Spring bean crop at Salle 2014

  • 04 June 14: Frontier open day - interest in cover crops  Despite a very wet day there was a good turnout at Frontier Agriculture’s open day at Gressenhall. Paul Brown from Frontier talked to groups of farmers about the benefits of oilseed radish as a cover crop and Lister explained about the experimental work on the Salle estate and how the monitoring data demonstrates the crop’s ability to ‘hold’ nitrates on the land overwinter and act as a soil improver and green manure for the following spring crop. Interest was high and many questions were asked about cultivation techniques and use in different crop rotation situations.

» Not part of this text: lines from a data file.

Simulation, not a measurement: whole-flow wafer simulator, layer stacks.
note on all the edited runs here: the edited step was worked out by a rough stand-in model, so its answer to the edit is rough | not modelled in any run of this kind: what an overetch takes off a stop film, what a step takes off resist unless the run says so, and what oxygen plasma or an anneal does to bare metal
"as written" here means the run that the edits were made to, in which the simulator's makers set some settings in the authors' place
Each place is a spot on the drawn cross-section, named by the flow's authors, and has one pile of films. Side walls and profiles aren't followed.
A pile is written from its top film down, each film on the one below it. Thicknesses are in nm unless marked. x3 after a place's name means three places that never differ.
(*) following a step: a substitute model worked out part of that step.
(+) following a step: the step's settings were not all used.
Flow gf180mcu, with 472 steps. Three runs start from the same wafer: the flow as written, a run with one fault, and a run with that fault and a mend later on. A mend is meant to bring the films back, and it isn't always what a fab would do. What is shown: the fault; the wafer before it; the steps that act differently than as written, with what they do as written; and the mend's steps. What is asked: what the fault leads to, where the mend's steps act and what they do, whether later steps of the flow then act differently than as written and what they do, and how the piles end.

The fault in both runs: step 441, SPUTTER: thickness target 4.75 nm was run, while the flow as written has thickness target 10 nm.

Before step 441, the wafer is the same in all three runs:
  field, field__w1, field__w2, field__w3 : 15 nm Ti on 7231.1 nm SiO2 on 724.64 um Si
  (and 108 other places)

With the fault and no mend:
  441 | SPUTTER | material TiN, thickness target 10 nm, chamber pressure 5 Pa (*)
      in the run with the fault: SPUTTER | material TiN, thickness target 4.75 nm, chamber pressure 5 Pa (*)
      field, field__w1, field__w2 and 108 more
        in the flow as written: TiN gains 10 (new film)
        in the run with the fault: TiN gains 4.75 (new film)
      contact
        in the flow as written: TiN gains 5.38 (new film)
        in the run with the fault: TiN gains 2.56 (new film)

Wet day at Frontier Agriculture’s open day at Gressenhall

  • 30 May 14: Borehole testing by the British Geological Survey  Two sets of boreholes were installed in early 2011 as part of the Wensum DTC monitoring. At the two locations, one borehole is drilled into the Chalk aquifer and three boreholes are completed in the overlying Quaternary deposits of glacial clays, sands and silts. All eight boreholes have micro-divers installed that record water level and temperature at 15-minute intervals. To enable estimation of groundwater infiltration rates, slug tests and borehole pumping tests were carried out in May 2014 by hydrogeologists from the British Geological Survey. Both tests create a change in borehole water level, and the rate at which the water level falls following the rapid insertion of the slug or as a result of switching on the pump can be used to estimate aquifer properties such as transmissivity and storativity. Similar calculations can be made in response to the rate of recovery in water level once the slug is removed or the pump is switched off.

Checking boreholes

  • 30 May 14: Focus on Phosphorus  The Environment Agency has produced a document summarising the findings of a project on phosphorus eutrophication within the Anglian River Basin District. The Water Framework Directive (WFD) requires the introduction of phosphorus standards with the aim of reaching good ecological status. In the Anglian Region currently, 51% of all water bodies do not meet the WFD phosphorus standard. The document covers the main points from the strategic report produced as part of the project, and lists some of the main options required to reduce phosphorus and freshwater eutrophication in the Anglian River Basin District. 
  • 30 May 14: Essex & Suffolk water catchment approach film and 2014 metaldehyde campaign  Essex & Suffolk Water have made a short film to introduce their catchment approach to managing risks in their drinking water supply catchments. They are also launching a campaign called ‘Pellets: Products, precision, protection’, to help farmers and operators explore their pelleting options and pledge to ‘do something different’ on their farm this autumn, to reduce metaldehyde concentrations in the catchment waterbodies. 
  • 21 May 14: Countryside Classroom at Salle Estates  A Countryside Classroom event on the Salle Estate was organised by the Countryside Alliance and gave around 800 local school children the opportunity to get into the countryside to learn about farming and nature. Our stand explained the water cycle and problem of diffuse pollution from agriculture (making use of our improvised catchment model) and the experimental work on cover crops taking place on the estate. The children also looked at the variance in nitrate in samples of river water, tap water and rain water. They particularly liked the model with its lego town! 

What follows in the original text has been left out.